I understand that given a sample of data, the following formula can be used to estimate the population variance.
$\displaystyle S^{2} = \frac{1}{n-1}\sum_{i=1}^{n}(X_{i}-\overline{X})^{2}$
However, I was asked this question. When a sample is taken from the population, does the sample variance follow that of the population? Is it still more accurate to use $\frac{1}{n-1}$ or we should use $\frac{1}{n}$ instead?

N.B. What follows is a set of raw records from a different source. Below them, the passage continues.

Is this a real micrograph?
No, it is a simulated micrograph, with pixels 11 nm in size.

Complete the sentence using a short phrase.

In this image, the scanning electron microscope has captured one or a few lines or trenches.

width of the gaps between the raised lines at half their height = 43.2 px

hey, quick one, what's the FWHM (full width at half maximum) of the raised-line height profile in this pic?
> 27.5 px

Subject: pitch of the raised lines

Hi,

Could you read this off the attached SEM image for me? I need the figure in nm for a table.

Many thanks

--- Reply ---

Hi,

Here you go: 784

Edit 1: Sorry if the question wasnt clear enough. What I meant is that if we try to find out the sample variance (a random sample from the population) given the population variance, do we take it as such or do we have to adjust it using $\frac{n}{n-1}$?
Thank you.
If $X_1, X_2, \dots, X_n$ is a random sample from a population with variance $\sigma^2,$ then the sample variance $S^2 = \frac{1}{n-1}\sum_{i=1}^n (X_i- \bar X)^2$ has $E(S^2) = \sigma^2,$ so that $S^2$ is an unbiased estimate of $\sigma^2.$ If $n$ is used in the denominator instead of $n - 1$, then $S^2$ is biased, but the bias decreases with increasing $n.$
Furthermore, if the population is $\mathsf{Norm}(\mu,\sigma),$ then $\frac{(n-1)S^2}{\sigma^2} \sim \mathsf{Chisq}(df = n-1).$
Thus, if $L$ and $U$ are chosen (from software or printed tables of the chi-squared distribution) so that $P\left(L \le \frac{(n-1)S^2}{\sigma^2} \le U\right) = 0.95,$ then (after manipulation of the inequality) a 95% confidence interval for $\sigma^2$ is of the form $\left(\frac{(n-1)S^2}{U}, \frac{(n-1)S^2}{L}\right).$
[Note: Technically, there are various ways to define the 'accuracy' of such an estimate, and unbiasedness is not the only criterion for accuracy. It has been argued that according to some criteria for accuracy and for some population distributions, it might be better to use $n$ or, even $n+1,$ in the denominator. However, I'm guessing these are more advanced considerations than you have in mind.]